CES is full of wild sights, but you don't often see US Marshals raid a display booth.
On Thursday, gadget lovers were treated to the sight of federal law enforcement officials packing up a booth run by Changzhou First International Trade Co., which makes a one-wheeled skateboard called the Trotter.
The raid was prompted by an emergency motion for injunctive relief filed by California-based Future Motion, which makes a similar board that balances over a single wheel, imaginatively called the One Wheel. The raid was earlier reported by Bloomberg.
The Marshals' actions highlights tension at the country's biggest consumer gadget tradeshow over cheap knock-offs and copy cats. The annual Las Vegas tradeshow often features bargain basement tech that appears to closely resemble existing products, some of which are protected by patents.
(Score: 2) by CirclesInSand on Saturday January 09 2016, @05:50PM
I thought the whole point of patents is to recoup your R&D costs
No. It has become that, but it is a bad reason.

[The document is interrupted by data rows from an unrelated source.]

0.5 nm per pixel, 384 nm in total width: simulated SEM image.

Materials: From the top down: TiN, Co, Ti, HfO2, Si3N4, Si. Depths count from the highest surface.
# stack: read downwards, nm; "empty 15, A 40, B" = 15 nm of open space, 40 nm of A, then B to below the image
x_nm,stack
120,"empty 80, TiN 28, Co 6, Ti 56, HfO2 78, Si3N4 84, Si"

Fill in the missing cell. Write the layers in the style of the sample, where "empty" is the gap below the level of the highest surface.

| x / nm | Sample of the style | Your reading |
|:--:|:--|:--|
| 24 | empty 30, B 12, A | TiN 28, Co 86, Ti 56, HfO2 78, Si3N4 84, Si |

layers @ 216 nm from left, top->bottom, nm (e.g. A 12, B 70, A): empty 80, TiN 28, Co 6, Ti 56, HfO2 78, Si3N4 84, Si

Originally the public reason was to prevent knowledge from being lost. If you patent something, then you have to describe how it works. The monopoly is a trade for disclosure, any R&D reimbursement is just coincidental.
This is also why designs that can be deduced from a working product shouldn't be patented. There is no public benefit of disclosure, because the public knows the design sufficiently just from inspecting the product.
If someone wants R&D to be reimbursed, he should just get in line with the rest of the well dressed Washington DC beggars.